On Wednesday authorities wrapped up an 8 month long investigation into a hacking attack on the popular ticket exchange site Stubhub. The international investigation resulted a total of 10 people in New York, London and Toronto. 6 of the 10 involved in the international ring were arranged in Manhattten.
“Today’s arrests and indictment connect a global network of hackers, identity thieves and money-launderers who victimized countless individuals,” Manhattan District Attorney Cyrus R. Vance said at Wednesday’s news conference.
Stubhub was alerted to the attack in December of last year and quick contacted the authorities. The authorities sifted through over 1.000 customer accounts that were found to have been affect by the malicious scheme that stole information and made purchase that were estimate at $1.6 million or more. Some of the fraudulent purchases charge to the account were tickets to Jay Z and Elton John concerts, a New York Yankees-Boston Red Sox game and Broadway shows like The Book of Mormon.
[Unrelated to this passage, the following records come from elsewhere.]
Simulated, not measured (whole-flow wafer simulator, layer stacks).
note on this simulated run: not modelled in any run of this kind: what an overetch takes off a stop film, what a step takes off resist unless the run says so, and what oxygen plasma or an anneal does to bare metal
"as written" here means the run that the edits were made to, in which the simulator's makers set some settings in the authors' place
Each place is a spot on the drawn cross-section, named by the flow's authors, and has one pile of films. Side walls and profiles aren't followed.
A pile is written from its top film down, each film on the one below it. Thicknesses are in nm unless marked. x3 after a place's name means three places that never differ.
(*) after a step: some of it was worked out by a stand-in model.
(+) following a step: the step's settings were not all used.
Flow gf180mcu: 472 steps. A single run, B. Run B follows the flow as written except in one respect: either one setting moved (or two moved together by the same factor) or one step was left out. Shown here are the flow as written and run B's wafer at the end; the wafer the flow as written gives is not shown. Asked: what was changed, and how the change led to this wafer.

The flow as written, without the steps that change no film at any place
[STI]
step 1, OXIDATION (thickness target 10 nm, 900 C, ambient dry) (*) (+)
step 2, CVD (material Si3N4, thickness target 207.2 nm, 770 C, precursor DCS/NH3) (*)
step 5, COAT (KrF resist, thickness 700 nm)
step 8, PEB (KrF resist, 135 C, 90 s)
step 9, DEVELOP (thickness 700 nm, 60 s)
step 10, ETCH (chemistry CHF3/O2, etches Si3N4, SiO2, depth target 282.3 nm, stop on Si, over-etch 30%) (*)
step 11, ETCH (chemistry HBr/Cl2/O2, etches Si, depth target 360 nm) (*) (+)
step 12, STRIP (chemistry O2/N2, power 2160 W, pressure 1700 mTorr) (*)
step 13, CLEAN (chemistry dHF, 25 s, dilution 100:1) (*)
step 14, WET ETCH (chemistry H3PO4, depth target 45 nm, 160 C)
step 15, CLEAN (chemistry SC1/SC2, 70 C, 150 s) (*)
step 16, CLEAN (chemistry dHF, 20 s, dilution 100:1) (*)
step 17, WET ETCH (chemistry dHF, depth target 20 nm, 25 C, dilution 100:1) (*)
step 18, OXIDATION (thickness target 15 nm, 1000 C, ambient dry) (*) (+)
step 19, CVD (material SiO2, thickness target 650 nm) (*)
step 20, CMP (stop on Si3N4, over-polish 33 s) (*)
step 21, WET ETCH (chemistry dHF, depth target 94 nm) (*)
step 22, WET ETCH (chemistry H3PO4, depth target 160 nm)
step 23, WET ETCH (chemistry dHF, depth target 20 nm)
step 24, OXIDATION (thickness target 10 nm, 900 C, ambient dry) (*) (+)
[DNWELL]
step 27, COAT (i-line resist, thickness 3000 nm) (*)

“It is important to note, there have been no intrusions into StubHub technical or financial systems,” spokesman Glenn Lehrman said.
Much the same as other attacks that have hit other retailers, restaurants and e-commerce sites the attack didn't break into the main server. It was instead an ambush attack where the perpetrators will place malware at the checkout were it will latch-on to customer's accounts as they would buy or sell their tickets. The malware can then burrow into that persons computer to retrieve passwords, credit card information and other account information.
According to Stubhub they have reimbursed all of the customers that were victimized in the attack. They also helped those customers change their passwords. They didn't say if they were providing any type of account monitoring.
Authorities advise that advise keeping a close watch on back statements and use monitoring services. Other precautions that are advisable to help prevent other such incidents are to have updated security software, such as, firewalls, anti-malware and account encryption.